# 📊 BERT-Based Document Clustering

This notebook demonstrates how to cluster documents using sentence embeddings and visualize the results.

In [None]:
import json
import numpy as np
from sklearn.cluster import KMeans, AgglomerativeClustering
from sklearn.metrics import silhouette_score
from sentence_transformers import SentenceTransformer
import matplotlib.pyplot as plt
import seaborn as sns
import umap

sns.set(style="whitegrid")


In [None]:
with open("data/documents.json") as f:
    docs = json.load(f)

texts = [doc["text"] for doc in docs]
ids = [doc["id"] for doc in docs]
print(f"Loaded {len(texts)} documents.")


## 🧠 Generate Embeddings with Sentence-BERT

In [None]:
model = SentenceTransformer("all-MiniLM-L6-v2")
embeddings = model.encode(texts, convert_to_numpy=True, normalize_embeddings=True)
embeddings.shape


## 🔹 KMeans Clustering

In [None]:
kmeans = KMeans(n_clusters=3, random_state=42)
kmeans_labels = kmeans.fit_predict(embeddings)

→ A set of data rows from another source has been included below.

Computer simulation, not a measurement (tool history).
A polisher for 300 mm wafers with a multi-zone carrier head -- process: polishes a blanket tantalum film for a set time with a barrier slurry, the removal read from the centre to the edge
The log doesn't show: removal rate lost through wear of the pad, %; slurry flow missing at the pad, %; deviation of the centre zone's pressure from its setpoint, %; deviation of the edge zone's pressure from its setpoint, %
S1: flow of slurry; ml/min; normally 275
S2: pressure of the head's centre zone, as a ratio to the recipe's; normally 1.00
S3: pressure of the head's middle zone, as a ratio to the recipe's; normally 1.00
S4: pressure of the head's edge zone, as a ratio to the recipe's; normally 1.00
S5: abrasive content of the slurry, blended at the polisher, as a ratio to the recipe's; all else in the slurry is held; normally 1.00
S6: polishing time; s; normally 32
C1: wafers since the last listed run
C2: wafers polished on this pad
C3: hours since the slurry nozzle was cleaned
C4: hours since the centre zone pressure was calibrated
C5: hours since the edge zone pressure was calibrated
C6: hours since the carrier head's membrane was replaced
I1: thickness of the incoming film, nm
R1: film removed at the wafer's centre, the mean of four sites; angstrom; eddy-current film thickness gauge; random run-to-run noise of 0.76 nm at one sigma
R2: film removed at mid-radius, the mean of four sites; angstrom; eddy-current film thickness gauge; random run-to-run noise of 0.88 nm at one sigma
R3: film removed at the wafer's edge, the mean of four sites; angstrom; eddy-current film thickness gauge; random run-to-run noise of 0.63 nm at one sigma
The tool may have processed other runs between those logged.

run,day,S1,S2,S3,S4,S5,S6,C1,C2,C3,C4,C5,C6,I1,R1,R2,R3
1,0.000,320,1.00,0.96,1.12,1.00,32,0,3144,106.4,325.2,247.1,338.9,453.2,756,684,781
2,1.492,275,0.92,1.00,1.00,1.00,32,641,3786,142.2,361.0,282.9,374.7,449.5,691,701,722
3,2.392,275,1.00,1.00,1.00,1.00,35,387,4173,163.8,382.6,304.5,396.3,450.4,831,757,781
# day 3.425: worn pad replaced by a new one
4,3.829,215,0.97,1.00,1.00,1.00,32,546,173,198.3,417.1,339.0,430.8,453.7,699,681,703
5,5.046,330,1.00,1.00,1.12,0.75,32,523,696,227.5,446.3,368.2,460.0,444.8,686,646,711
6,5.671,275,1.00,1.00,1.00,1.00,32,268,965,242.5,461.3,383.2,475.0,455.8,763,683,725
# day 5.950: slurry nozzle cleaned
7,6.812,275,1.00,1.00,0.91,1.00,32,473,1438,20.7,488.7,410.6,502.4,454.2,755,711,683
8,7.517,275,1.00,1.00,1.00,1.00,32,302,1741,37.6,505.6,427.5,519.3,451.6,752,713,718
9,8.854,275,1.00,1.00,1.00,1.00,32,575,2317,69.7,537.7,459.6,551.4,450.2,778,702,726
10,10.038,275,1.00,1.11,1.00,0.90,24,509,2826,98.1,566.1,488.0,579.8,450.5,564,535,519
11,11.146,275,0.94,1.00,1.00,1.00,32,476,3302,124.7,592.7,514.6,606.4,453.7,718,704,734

for i, label in enumerate(kmeans_labels):
    print(f"[Cluster {label}] {texts[i]}")


In [None]:
score = silhouette_score(embeddings, kmeans_labels)
print(f"Silhouette Score: {score:.4f}")


## 📈 Visualize with UMAP

In [None]:
reducer = umap.UMAP(n_neighbors=5, min_dist=0.3, metric='cosine', random_state=42)
embedding_2d = reducer.fit_transform(embeddings)

plt.figure(figsize=(8, 6))
sns.scatterplot(x=embedding_2d[:,0], y=embedding_2d[:,1], hue=kmeans_labels, palette="Set2", s=80)
plt.title("UMAP projection of clustered docs")
plt.show()


## 🧬 Agglomerative Clustering (Optional)

In [None]:
agglo = AgglomerativeClustering(n_clusters=3, affinity='cosine', linkage='average')
agglo_labels = agglo.fit_predict(embeddings)

plt.figure(figsize=(8, 6))
sns.scatterplot(x=embedding_2d[:,0], y=embedding_2d[:,1], hue=agglo_labels, palette="Set1", s=80)
plt.title("UMAP + Agglomerative Clustering")
plt.show()